Sherman, a key negotiator of the 2015 nuclear deal with Iran
that Republican President Donald Trump abandoned, is to be
tapped for deputy secretary of state, the sources said,
confirming a report that first appeared in Politico newspaper.
Nuland, a retired career foreign service officer who served as
the top U.S. diplomat for Europe, NATO ambassador and State
Department spokeswoman, is to be nominated as undersecretary of
state for political affairs, effectively the third-ranking U.S.
diplomat, the sources added, also confirming Politico's report.
A spokesman for the Biden transition declined to comment, as did
Nuland. Sherman, who served as the U.S. undersecretary of state
for political affairs during the Obama administration, did not
immediately respond to a request for comment.
If confirmed by the Senate, Sherman and Nuland would serve under
Antony Blinken, Biden's choice for secretary of state.
Both have deep experience in the State Department, Sherman as a
political appointee and Nuland as a career diplomat.
Sherman, who has a masters degree in social work, was the State
Department counselor from 1997 to 2001, a period when she was
also policy coordinator on North Korea. From 1993 to 1996 she
served as assistant secretary of state for legislative affairs.
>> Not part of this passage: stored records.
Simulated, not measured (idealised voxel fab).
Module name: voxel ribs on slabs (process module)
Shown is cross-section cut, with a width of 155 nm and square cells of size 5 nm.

Sherman is currently a professor at Harvard University's John F.
Kennedy School of Government and a senior counselor at Albright
Stonebridge Group, a strategy and commercial diplomacy firm.
Nuland, a former assistant secretary of state for European
affairs, served as deputy national security adviser to then-Vice
President Dick Cheney from 2003 to 2005 and as chief of staff to
the deputy secretary of state from 1993 to 1996.